Metaverse and Virtual Reality are not the same things.
Several vital characteristics define the Metaverse. No single corporation or company will own the Metaverse, but they will be a part of it.
Different companies will create numerous universes, but these universes will be interconnected and interoperable. We can consider these virtual worlds as parallel universes, each owned by a different company.
These universes could be entirely virtual, or they could be AR based on our natural world.
Moreover, VR, AR, smartphone devices will be an access point to this Metaverse. If a company prevents someone from accessing their platform in the Metaverse without their proprietary hardware, that platform is not part of the Metaverse.
In short, when all the virtual worlds (VR, AR, or MR) interconnect themselves through some standard protocol and have interoperability between themselves, it’s a Metaverse. There’s no obligation that a universe in Metaverse has to be a virtual world. A Virtual Reality (VR) device is nothing but an access point to that Metaverse.
Let’s clarify this.
VRchat, Second Life, Fortnite, Roblox, Minecraft, etc., all are 3D virtual worlds.
Even though Microsoft owns Minecraft, they are working on Microsoft Mesh – a virtual world that can be accessed through AR, VR, or smartphone devices.
Meta (formerly known as Facebook), however, created a virtual world known as Horizon Worlds that can be accessed only through its Oculus Quest VR device.
All these virtual worlds are currently isolated. We can’t interchange digital assets between them. It’s disconnected and non-interoperable. Thus it’s not a Metaverse. However, it will be Metaverse when all these virtual worlds connect themselves.

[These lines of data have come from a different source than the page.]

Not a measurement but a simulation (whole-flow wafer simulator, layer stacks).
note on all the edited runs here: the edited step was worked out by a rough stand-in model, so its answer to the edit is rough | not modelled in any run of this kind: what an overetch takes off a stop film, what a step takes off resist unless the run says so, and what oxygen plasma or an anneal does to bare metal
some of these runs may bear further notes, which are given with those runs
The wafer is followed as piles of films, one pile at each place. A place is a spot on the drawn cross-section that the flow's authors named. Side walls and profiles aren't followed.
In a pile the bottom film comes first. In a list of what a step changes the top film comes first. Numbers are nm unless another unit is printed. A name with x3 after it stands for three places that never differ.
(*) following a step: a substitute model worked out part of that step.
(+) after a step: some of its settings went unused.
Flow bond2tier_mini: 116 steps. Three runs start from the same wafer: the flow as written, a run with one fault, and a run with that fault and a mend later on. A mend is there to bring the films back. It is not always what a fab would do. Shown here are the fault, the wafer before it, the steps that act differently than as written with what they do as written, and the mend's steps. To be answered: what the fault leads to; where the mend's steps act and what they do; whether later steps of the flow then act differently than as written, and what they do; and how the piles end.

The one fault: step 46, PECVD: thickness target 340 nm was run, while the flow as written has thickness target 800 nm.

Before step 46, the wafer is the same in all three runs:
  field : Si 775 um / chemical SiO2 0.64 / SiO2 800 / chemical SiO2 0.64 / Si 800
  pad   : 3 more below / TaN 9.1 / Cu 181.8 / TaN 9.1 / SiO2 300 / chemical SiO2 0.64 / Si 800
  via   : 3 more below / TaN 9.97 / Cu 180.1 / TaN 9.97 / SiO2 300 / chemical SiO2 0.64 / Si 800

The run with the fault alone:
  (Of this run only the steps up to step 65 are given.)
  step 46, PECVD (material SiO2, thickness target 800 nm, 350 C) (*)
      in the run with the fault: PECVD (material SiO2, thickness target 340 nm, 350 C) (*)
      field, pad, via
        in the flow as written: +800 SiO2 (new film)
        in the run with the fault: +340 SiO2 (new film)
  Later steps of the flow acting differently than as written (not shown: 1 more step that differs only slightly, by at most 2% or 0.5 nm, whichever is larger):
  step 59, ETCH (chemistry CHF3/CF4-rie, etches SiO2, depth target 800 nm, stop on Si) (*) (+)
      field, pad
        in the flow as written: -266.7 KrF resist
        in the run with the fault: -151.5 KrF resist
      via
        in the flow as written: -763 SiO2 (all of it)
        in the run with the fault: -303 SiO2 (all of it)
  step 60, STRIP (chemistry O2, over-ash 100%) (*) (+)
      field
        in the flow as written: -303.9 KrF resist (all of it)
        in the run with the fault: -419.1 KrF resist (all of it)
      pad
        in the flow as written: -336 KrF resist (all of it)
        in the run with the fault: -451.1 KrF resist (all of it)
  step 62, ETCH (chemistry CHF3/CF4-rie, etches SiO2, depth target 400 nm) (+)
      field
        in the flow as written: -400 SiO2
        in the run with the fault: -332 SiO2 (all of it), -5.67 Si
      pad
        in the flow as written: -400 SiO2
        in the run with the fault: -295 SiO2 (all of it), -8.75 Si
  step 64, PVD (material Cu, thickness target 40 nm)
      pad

Several vital things are missing from current virtual worlds — except for the Microsoft Mesh — accessibility through any device.
For example, there’s no way we can access Meta’s Horizon Worlds without the Quest VR. We can’t use the Second Life using an AR device. We can’t use VRchat on our phones or play Minecraft on our PC browser. None of these virtual worlds have universal access.
Moreover, Metaverse is not entirely an amalgamation of virtual worlds. Augmented Reality is also part of it, including Mixed Reality.
We don’t need a VR device to access Metaverse. AR or mobile devices are enough to explore it. Furthermore, the universe doesn’t have to be a 3D virtual world; it could be an AR-based world projected into our natural world.
Similar to the internet, nobody owns the Metaverse. If any company tries to corner the market for monopoly, they are not trying to create a Metaverse; they are simply trying to make their walled version of the internet or virtual world.
Therefore, Let’s reiterate.
There can be only one Metaverse. In that Metaverse, there will be countless universes. We can categorize these universes into three categories — VR-based universe, AR-based universe, Mixed Reality-based universe.
To access or traverse the Metaverse, we can use any device we please, such as VR, AR, smartphone, PC, game console, or smart TV. And This is how the Metaverse and Virtual Reality are different.
However, we have some reservations regarding the Metaverse future.
On the internet, users mean revenue. Corporate greed will try to monopolize Metaverse and prevent its growth. Here’s an example
Facebook (currently Meta) tries its best to keep users on its platform. They spend millions of dollars on human psychology research.
It’s a few clicks to sign up for Facebook, but numerous clicks to deactivate your account provided you can find the menu buried deep into the settings.
It’s known that Facebook doesn’t promote any posts containing external links that make a user click away from Facebook. These same people are making Horizon Worlds.
Here’s another example.
Google doesn’t want you to click away from Google.com. It’s why you find all of your answers on the home page in snippet form. The more you stay on Google.com, the more they earn.
So, even if the Metaverse materializes, these companies will try their best to keep us trapped in their little virtual world. They will actively try to make it harder to transfer our digital assets to another virtual or augmented world.
Facebook (Meta) owns the Oculus, Microsoft owns HoloLens. Both of these companies have their vested interest in selling their respective devices. We will not be surprised to see Facebook does everything to force its users to purchase an Oculus device if they want to access Facebook’s universe in the Metaverse.
Therefore, Even though the concept of Metaverse and Virtual Reality is entirely different, we would not be surprised to see Metaverse and Virtual Reality become indistinguishable. It will happen only if competitive companies fail to get a reasonable market share with their AR or MR world.